From 9a6671c3ce0669590b0b658d23928bd9aa21cb5b Mon Sep 17 00:00:00 2001
From: Kovid Goyal <kovid@kovidgoyal.net>
Date: Mon, 5 Sep 2022 07:59:35 +0530
Subject: [PATCH] Update The Wall Street Journal

---
 recipes/wsj.recipe      | 68 ++++++++++++++++-------------------------
 recipes/wsj_free.recipe | 66 +++++++++++++++------------------------
 2 files changed, 51 insertions(+), 83 deletions(-)

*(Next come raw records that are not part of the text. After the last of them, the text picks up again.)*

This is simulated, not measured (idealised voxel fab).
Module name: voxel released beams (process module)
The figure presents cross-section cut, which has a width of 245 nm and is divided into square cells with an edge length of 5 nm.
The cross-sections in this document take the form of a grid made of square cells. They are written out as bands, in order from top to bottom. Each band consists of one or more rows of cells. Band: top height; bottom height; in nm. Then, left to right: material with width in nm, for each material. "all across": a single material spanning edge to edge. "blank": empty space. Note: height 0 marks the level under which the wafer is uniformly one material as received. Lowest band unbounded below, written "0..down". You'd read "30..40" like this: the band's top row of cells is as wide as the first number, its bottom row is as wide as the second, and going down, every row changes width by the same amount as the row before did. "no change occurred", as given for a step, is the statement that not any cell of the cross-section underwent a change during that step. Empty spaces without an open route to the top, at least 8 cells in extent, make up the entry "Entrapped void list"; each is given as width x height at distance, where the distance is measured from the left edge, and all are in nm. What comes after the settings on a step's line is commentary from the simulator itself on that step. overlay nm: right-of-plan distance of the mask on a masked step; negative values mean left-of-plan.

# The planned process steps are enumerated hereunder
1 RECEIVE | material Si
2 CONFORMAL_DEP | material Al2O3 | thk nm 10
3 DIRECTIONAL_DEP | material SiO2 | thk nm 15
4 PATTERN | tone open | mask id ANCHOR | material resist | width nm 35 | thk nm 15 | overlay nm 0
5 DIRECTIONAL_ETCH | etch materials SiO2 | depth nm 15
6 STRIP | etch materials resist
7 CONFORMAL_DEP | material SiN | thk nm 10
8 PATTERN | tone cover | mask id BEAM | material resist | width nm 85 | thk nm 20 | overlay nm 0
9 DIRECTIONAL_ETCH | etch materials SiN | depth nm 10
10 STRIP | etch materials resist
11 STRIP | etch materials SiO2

diff --git a/recipes/wsj.recipe b/recipes/wsj.recipe
index 7b3db46b3c..762585b9c5 100644
--- a/recipes/wsj.recipe
+++ b/recipes/wsj.recipe
@@ -10,16 +10,9 @@ from base64 import standard_b64encode
 from datetime import date, timedelta
 from mechanize import Request
 
-from calibre.web.feeds.news import BasicNewsRecipe, classes, prefixed_classes
+from calibre.web.feeds.news import BasicNewsRecipe, classes
 from css_selectors import Select
 
-# WSJ has started delivering the paywalled content encrypted even for logged in subscribers.
-# The content is then decrypted via javascript and displayed.
-# I could in theory reverse engineer their javascript and decrypt the content in the recipe,
-# but this is too much effort, at least for me. If anybody wants to have a stab at it, feel free,
-# the decryption code is in https://www.wsj.com/_next/static/chunks/fec483df-86515f08f3742e3f.js
-# You can get the encrypted data from any wsj paywalled article page by searching for encryptedDataHash in the HTML.
-#
 try:
     import urllib.parse as urlparse
 except ImportError:
@@ -62,46 +55,37 @@ class WSJ(BasicNewsRecipe):
     timefmt = ' [%a, %b %d, %Y]'
     no_stylesheets = True
     ignore_duplicate_articles = {'url'}
-    remove_attributes = ['style', 'data-scrim']
+    remove_attributes = ['style','height','width']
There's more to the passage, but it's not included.